Textile Society of America

 

Date of this Version

2010

Comments

Presented at “Textiles and Settlement: From Plains Space to Cyber Space,” Textile Society of America 12th Biennial Symposium, Lincoln, Nebraska, October 6-9, 2010. Copyright 2010 Textile Society of America.

Abstract

This presentation examines the surprisingly intimate relationship between handspinning and the Internet, focusing on several individual art yarn spinners. These spinners produce unconventional yarns by experimenting with various techniques, and approach spinning itself as a form of creative expression. In every case, the Internet has been integral to the spinners’ technical and artistic development, career, or expression. A community has formed in which these spinners encourage and challenge each other, pushing the art form ever forward. The spinners interviewed initiate swaps, thematic challenges, technical experiments, and sometimes entire websites online, in order to stimulate the exchange of ideas and images. From interviews, we see how Internet interaction has nourished each spinner’s work. The presentation explores this work in detail, demonstrating its online context through screen shots and photos.

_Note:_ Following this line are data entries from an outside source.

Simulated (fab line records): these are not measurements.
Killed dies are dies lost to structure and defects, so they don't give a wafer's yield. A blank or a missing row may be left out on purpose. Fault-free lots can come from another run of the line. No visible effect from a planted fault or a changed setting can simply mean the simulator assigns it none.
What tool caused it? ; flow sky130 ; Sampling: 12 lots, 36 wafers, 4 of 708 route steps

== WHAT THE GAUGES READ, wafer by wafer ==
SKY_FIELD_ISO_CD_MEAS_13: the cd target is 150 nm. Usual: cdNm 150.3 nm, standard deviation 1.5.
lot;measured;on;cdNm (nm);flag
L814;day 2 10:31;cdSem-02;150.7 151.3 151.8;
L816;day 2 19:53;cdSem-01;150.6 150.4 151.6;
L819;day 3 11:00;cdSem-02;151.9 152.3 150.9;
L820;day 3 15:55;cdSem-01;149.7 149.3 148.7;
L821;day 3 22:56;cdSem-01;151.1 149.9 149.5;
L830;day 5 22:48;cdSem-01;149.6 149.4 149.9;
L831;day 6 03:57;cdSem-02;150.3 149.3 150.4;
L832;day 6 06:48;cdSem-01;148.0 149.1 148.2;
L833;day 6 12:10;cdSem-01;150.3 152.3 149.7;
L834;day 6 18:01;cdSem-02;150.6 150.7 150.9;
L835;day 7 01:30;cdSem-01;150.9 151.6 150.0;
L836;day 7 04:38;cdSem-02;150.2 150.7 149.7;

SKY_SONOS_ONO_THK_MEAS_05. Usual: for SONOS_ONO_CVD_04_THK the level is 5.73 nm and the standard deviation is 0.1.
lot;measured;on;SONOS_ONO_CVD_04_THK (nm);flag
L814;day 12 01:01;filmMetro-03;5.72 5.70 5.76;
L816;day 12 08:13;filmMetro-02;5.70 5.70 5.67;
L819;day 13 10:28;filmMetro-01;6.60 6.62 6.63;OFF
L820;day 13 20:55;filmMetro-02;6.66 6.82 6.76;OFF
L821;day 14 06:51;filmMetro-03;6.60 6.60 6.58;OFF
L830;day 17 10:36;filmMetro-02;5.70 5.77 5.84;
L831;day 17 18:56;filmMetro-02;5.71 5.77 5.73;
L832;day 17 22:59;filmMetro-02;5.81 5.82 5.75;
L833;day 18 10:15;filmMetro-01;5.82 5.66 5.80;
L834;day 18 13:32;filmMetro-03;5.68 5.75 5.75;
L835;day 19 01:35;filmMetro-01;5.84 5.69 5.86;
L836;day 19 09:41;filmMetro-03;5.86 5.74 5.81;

All of the spinners interviewed for this paper are active on the quickly growing and massively influential website Ravelry.com. Ravelry was designed as a way to consolidate information about knitting patterns, yarns, and personal projects, and to connect with other knitters. In a few years it has acquired a membership approaching half a million, and has become a watershed for designers, vendors, and fiber crafters wishing to compare notes, show photos, search projects, shop, or simply organize their own stuff in one place. The Ravelry format offers the spinners an engaging, interactive and fluid creative environment in which their individual work thrives. Examination of this online community demonstrates the spinners’ influence on each other, as well as the myriad ways in which the Internet affects them as artists.

Ravelry is just one example of how the popular revival of knitting, crochet and handspinning has manifested online. The Internet currently acts as gallery, classroom, and workshop for a vast, globally dispersed network of fiber people. Individual fiber-related blogs, instructional videos, and thematic shared photo pools all serve to connect the most ancient forms of textile production with the most current adventures in cyberspace.